Of Mr. Imbert’s five proposals, the only one that has gained traction with the administration headed by Prime Minister Kamla Persad-Bissessar is the refinery, as a committee was established in July to determine the feasibility of reopening it. The committee, headed by former Minister of Energy Kevin Ramnarine, began work on August 1 and is mandated to deliver its report within four months.
Hopefully, Monday’s budget presentation by the Minister of Finance will address the three issues directly related to Tobago, which are the future of the Magdelena Grand Beach and Golf Resort, the prospect of a new hotel in Buccoo, and the new marina at Lowlands. If the current administration proceeds with these three projects, Tobago could become a new focus of construction jobs, which could enable a future spike in tourist arrivals in alignment with the soon-to-be-commissioned international airport in Tobago.
The two Tobago MPs should be pressing the Government for action on these and other projects on the island.
And, in any event, the 2026 budget should outline the areas in which the administration intends to focus its capital expenditure resources, the projects for which it will seek foreign direct investment, or local investment, and its proposals for Public Private Partnerships, which should include the Port of Port-of-Spain and the dry dock in Chaguaramas, which was acquired from CL Financial (in liquidation) in 2020.
CL Financial’s future
Mr Davedranath Tancoo needs to make a statement, either during his budget speech or in his contribution to the debate, on the extent to which the Government is pursuing CL Financial (in liquidation) for the balance of monies owed to taxpayers.
In his presentation of the 2025 budget, Mr Imbert spoke about a false narrative that had been circulating that the Government has been repaid all that it is due for the 2009/2010 Clico bailout.
“This is entirely untrue, since the Clico bailout involved not only the insurance company, but it also involved the bailout of CL Financial and its subsidiaries, as well as companies like Clico Investment Bank, British American Insurance, and so on. Far from being fully repaid, the Government is still owed at least a further $13 billion in taxpayers’ funds injected into CL Financial and the other related companies,” said the previous minister of finance. (Just to clarify Mr Imbert’s comments, there is no doubt that Clico repaid ALL of the $18.1 billion in State funds that were used to bail out the insurance company, including the preference shares).
It behoves Mr Tancoo to outline the steps his administration intends to take, first of all, to validate that CL Financial still owes the taxpayers of T&T $13 billion.
Secondly, the steps the Government intends to take to recover monies owed.

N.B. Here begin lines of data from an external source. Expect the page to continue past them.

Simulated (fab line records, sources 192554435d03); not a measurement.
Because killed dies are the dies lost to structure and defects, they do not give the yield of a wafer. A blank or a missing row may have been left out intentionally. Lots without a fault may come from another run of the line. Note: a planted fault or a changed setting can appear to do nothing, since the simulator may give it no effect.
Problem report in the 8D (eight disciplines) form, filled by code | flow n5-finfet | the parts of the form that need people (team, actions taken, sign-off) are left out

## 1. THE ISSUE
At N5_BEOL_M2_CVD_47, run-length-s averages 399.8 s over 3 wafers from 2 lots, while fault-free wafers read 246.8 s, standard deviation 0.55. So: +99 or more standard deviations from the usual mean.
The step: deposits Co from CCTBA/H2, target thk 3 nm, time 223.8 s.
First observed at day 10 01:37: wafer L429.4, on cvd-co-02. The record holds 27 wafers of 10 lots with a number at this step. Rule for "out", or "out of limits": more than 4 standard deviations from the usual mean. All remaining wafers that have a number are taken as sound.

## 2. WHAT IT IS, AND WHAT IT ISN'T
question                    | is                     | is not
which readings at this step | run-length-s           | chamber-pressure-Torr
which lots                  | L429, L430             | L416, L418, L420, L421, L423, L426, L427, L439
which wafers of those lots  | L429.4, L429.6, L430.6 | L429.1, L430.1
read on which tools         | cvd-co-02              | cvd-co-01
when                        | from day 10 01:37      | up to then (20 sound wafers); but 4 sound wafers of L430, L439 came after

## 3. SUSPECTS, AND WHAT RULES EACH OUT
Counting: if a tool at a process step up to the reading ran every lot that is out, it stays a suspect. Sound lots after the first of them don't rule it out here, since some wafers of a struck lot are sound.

It is interesting to note that Clico’s consolidated statement of financial position for the financial year ended December 31, 2024, indicates that the insurance company’s total assets at the end of 2024 amounted to $10.78 billion, which is a decline of 10.2 per cent from the $12.01 billion in its 2023 financial year.
It is also noteworthy that the largest contributor to Clico’s balance sheet is Government bonds valued at $9.21 billion, which constitute 85.4 per cent of the insurer’s total assets.
Clico’s two remaining equity assets are its shareholding in CL World Brands, which indirectly owns shares in Angostura Holdings Ltd, and LJ Williams. The total value of the insurer’s investment in associates as at December 31, 2024 was $448.99 million.
Clico’s 2024 audited financials were signed by its chair, Jennifer Frederick, and director Janet Richards.
Privy Council appeal?
Another interesting element of Clico’s 2024 audited financials is its reference to the litigation brought by the insurance company and its majority shareholder, CL Financial, against Clico Energy (now known as Process Energy (Trinidad) Ltd. PETL is a company owned by Proman AG, the Switzerland-headquartered company that is the single largest operator on the Point Lisas Industrial Estate.
In the litigation, which started in 2012, CL Financial and Clico sought to set aside a purchase and sale agreement by which the late Lawrence Duprey arranged the sale of 51 per cent of Clico Energy to Proman for the sum of US$46.5 million on February 3, 2009.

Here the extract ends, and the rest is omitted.